Valletta Summit on migration – Malta, 11-12 November 2015

Published: 12 November 2015

Public Statement

By Garry Conille, IFRC Under Secretary General, Programmes and Operations, on behalf of the International Movement of the Red Cross and Red Crescent



Working with and for vulnerable migrants and focusing on their needs, is one of the long-standing traditions of the International Red Cross and Red Crescent Movement. We strive to adopt an integrated and impartial approach, combining immediate action for migrants in urgent need with longer-term assistance and empowerment.

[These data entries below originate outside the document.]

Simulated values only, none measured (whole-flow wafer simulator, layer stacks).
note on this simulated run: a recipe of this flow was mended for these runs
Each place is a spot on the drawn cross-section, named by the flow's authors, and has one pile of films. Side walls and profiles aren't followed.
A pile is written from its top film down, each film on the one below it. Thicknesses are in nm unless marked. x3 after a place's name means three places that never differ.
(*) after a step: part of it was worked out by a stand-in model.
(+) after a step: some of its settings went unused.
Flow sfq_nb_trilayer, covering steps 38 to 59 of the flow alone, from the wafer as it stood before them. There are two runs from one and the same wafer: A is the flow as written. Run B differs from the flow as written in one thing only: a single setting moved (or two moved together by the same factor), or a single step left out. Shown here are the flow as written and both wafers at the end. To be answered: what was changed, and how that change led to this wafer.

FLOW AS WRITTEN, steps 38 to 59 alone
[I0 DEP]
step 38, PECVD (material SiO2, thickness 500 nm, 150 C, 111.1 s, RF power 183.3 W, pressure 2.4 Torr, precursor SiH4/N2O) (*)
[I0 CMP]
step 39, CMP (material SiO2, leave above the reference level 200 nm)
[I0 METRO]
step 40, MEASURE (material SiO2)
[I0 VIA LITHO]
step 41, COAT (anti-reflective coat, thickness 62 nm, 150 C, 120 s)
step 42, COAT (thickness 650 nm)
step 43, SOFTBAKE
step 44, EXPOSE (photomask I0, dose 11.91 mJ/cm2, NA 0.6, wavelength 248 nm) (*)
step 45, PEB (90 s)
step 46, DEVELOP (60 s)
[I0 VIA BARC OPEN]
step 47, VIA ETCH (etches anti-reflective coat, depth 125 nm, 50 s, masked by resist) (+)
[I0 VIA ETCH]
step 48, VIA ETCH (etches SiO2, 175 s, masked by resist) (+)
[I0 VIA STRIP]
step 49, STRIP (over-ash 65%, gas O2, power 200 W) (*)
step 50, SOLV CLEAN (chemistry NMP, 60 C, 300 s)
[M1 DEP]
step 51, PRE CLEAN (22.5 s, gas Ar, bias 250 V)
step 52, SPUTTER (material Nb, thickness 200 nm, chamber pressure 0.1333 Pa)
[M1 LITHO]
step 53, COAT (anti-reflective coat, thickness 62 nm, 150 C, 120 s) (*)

We support renewed efforts to address the root causes of migration. Persons should not be forced into risking their lives and those of their families to flee even greater risks in their homes and communities. The determinants and consequences of migration flows, be they rooted in armed conflict, poverty, social strife, political turmoil, economic hardships or ecological deterioration are incredibly complex. Social and economic distress and the lack of services and opportunities for development constitute push factors for migration and have informed the Red Cross Red Crescent’s approach in reducing the underlying causes of vulnerability through its work along the relief-to-development continuum. Of course, building resilient societies should be an end in itself, not just a means to avoid migration. If migration concerns inspire greater investment in local resilience this will be a very positive outcome of the present situation, but resilience efforts should remain holistic in their approach and not steered toward keeping people planted in their homes.

We call on States not only to devote resources in researching and identifying concrete measures in addressing the underlying causes but to also develop mechanisms to identify and address vulnerabilities of migrants along migratory routes. Red Cross and Red Crescent Societies are present in all countries and are scaling up to offer humanitarian support at all points along major migration routes, from country of origin, to transit and arrival. We count on the cooperation with your governments as we reach for this goal.

In this context, while we welcome the decision to address the exploitation and trafficking of migrants, we strongly assert that anti-smuggling and anti-trafficking efforts should not put in jeopardy the rights, needs and lives of those being smuggled nor to hinder their access to international protection. The State’s responsibilities, safety and dignity of all migrants should be the cornerstone of our approach.

In particular, the Red Cross Red Crescent specifically requests that humanitarian organizations as relevant be afforded unmitigated access to all migrants, in order to


provide them with humanitarian assistance and tracing services. Current legislation which obstructs or even criminalizes the provision of humanitarian aid to migrants, regardless of their status, should be revised.

We also call on States to ensure that full and fair procedures are available for the determination of asylum claims, even in situations of large-scale migration, and encourage them to take practical steps to reduce delays in assessing requests for entry from all migrants, such as through enhanced consular presence, simplified procedures and accessible embassies in third countries.

As we approach the 32nd International Conference of the Red Cross and Red Crescent in December this year, we remind states of their responsibilities, and that many of the steps we are calling on today have been articulated in commitments made at the 31st International Conference of the Red Cross and Red Crescent. It is essential that we work together to ensure their full implementation. By its nature and mandate, embedded in the Fundamental Principles, the International Red Cross and Red Crescent Movement can ensure impartial assistance based on need and vulnerabilities.

While migration poses important challenges, migrants have also made enormous positive contributions to the cultures, economies and vibrancy of societies around the world. The story of migration over time is very much the story of human history. Many of us in this room were likely the benefits of migration at some point in our family history. In this light, we hope to work closely with all of you to ensure that the humanity, dignity and contributions of those now on the move are fully recognized.